Replacing Engineers Coding Admin Panels

Diving deeper into

Abhishek Nayak, CEO of Appsmith, on building an open source internal tool builder

Interview
One of Appsmith’s biggest competitors is actually React.
Analyzed 4 sources

Appsmith is not mainly fighting other internal tool vendors, it is trying to replace the default engineer instinct to just code the admin panel in React. That matters because the real alternative in most companies is not buying Retool or Airplane, it is a backend engineer wiring up tables, forms, auth, and CRUD screens by hand around a production database. Appsmith wins when that work feels repetitive enough to standardize, but still needs more flexibility than a rigid admin generator.

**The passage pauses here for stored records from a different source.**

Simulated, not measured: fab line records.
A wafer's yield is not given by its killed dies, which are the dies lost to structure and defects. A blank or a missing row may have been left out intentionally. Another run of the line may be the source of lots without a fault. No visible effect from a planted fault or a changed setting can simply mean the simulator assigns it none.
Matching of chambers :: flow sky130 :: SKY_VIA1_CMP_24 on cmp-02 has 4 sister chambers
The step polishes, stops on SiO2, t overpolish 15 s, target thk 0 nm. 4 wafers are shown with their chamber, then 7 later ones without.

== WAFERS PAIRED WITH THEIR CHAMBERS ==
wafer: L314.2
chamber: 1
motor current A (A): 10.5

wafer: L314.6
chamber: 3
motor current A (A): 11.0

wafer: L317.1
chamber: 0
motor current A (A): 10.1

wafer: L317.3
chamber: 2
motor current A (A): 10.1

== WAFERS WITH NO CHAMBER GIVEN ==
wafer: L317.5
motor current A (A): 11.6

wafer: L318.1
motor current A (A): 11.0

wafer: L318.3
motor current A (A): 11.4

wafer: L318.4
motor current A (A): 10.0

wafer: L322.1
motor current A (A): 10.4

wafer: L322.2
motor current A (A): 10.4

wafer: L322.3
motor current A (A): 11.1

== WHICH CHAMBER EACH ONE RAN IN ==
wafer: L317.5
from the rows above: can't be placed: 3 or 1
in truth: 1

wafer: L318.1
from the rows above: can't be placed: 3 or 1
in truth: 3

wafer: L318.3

  • Across both Appsmith and Retool, the same pattern shows up, the main competitor is engineers building internal tools themselves, usually in React. The core pitch is speed, skip setting up tables, forms, permissions, and deployment plumbing for apps that mostly just read and write company data.
  • This is why Appsmith emphasizes embedding into legacy React apps. A team can keep an old product shell, but replace the slowest part, the internal back office UI, with an Appsmith screen inside it. That makes migration incremental instead of a full rewrite, which lowers switching cost.
  • The split in the market is really about how much custom code a team wants to keep. Appsmith packages common internal app pieces in an open source builder. Airplane keeps developers in normal code and React. Refine sits even closer to raw React as a headless framework for CRUD heavy admin apps.

The category is moving toward products that absorb more of the boring internal app stack while letting engineers keep an escape hatch into code. As AI makes it cheaper to generate CRUD screens and workflows, the winners will be the platforms that shorten the path from production database to usable internal app without trapping teams in a dead end builder.